Skip to content
This repository has been archived by the owner on Sep 20, 2023. It is now read-only.

Portability: add support for big endian and need-aligned-load-store architectures #26

Closed
vincenthz opened this issue Jul 8, 2015 · 17 comments
Labels

Comments

@vincenthz
Copy link
Member

tracking issue for supporting more architectures
#24 #25

@nomeata
Copy link
Contributor

nomeata commented Aug 22, 2015

Just a little factoid to create additional motivation to fix this issue: I just noticed that you have become a dependency of git-annex, which is a popular tool on little NAS devices which often run arm or mips.

@egrimley
Copy link
Contributor

@nomeata
Copy link
Contributor

nomeata commented Aug 26, 2015

I applied that patch to the Debian directory, and it seems to help on arm64, armel, kfreebsd-i386, ppc64el; compare https://buildd.debian.org/status/logs.php?pkg=haskell-cryptonite&ver=0.6-1&suite=experimental with https://buildd.debian.org/status/logs.php?pkg=haskell-cryptonite&ver=0.6-2&suite=experimental

It still fails for the big-endian architectures: powerpc, s390x, ppc64.
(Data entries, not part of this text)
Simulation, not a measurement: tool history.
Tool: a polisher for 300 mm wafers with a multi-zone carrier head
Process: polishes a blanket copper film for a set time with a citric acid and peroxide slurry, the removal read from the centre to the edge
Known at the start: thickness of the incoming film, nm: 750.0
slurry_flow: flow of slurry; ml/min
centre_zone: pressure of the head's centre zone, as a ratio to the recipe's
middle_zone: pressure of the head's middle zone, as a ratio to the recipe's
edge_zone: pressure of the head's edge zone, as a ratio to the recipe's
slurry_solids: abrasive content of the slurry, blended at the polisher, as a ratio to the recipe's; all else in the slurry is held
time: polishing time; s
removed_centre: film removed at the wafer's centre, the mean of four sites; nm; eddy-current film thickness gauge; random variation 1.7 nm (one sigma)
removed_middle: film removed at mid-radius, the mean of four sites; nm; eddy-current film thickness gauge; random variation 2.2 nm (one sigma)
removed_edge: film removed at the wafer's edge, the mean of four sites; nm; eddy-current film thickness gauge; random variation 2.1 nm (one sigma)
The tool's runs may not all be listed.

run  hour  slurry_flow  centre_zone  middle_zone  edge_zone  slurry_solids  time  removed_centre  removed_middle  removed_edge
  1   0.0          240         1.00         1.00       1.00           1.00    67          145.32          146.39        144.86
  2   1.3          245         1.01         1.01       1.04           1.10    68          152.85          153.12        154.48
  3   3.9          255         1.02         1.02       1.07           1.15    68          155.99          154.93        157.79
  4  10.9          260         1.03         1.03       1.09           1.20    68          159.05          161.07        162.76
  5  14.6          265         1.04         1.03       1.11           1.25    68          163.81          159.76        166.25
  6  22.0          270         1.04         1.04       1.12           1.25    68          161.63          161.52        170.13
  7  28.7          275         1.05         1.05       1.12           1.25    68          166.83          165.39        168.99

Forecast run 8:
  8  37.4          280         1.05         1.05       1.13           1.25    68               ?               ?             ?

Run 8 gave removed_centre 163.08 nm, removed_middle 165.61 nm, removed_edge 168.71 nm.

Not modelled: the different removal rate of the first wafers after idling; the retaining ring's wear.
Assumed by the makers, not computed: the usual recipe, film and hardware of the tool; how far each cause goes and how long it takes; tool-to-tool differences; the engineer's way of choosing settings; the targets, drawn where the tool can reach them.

It also uncovered a bug that quickcheck seems to find only occasionally and that seems to be independent of this patch, I opened issue #29 for it.

This was referenced Aug 27, 2015
@vincenthz
Copy link
Member Author

@egrimley: the intent of the arch section detecting the endianness, if for endian-constant architecture like x86/amd64 to not have to go through any 'if byteOrder then x else y' branching code. Sadly, with some personal experiments in, an unrelated, but similar case, ghc was not able to optimise endianness away. For non-endian-const architecture like mips/arm, the goal was to do this if byteorder then .. else .. business (not to autodetect/hardcode the endianness of the arch)

Also one more thing, cryptonite shouldn't depends on any extra packages.

@egrimley
Copy link
Contributor

If I understand correctly, you're suggesting that the cabal file distinguish three cases (little-endian arch, big-endian arch, variable-endian arch) and then the Haskell code, likewise, have three implementations. That sounds rather complex and difficult to maintain. It might be worth checking if you can, somehow, get GHC to optimise away the endianness test, and then include the appropriate part of the byteorder package (which is tiny) if you don't want the additional dependency.
The funny thing is that when I write C I don't use preprocessor endianness tests at all. I just write stuff like
static inline uint32_t read32le(unsigned char *b) { return b[0] | (uint32_t)b[1] << 8 | (uint32_t)b[2] << 16 | (uint32_t)b[3] << 24; }
and expect the compiler to do the right thing. GCC 5.2.1 does, in fact, turn that code into a single load instruction on (little-endian) AArch64.

@nomeata
Copy link
Contributor

nomeata commented Aug 27, 2015

Also one more thing, cryptonite shouldn't depends on any extra packages.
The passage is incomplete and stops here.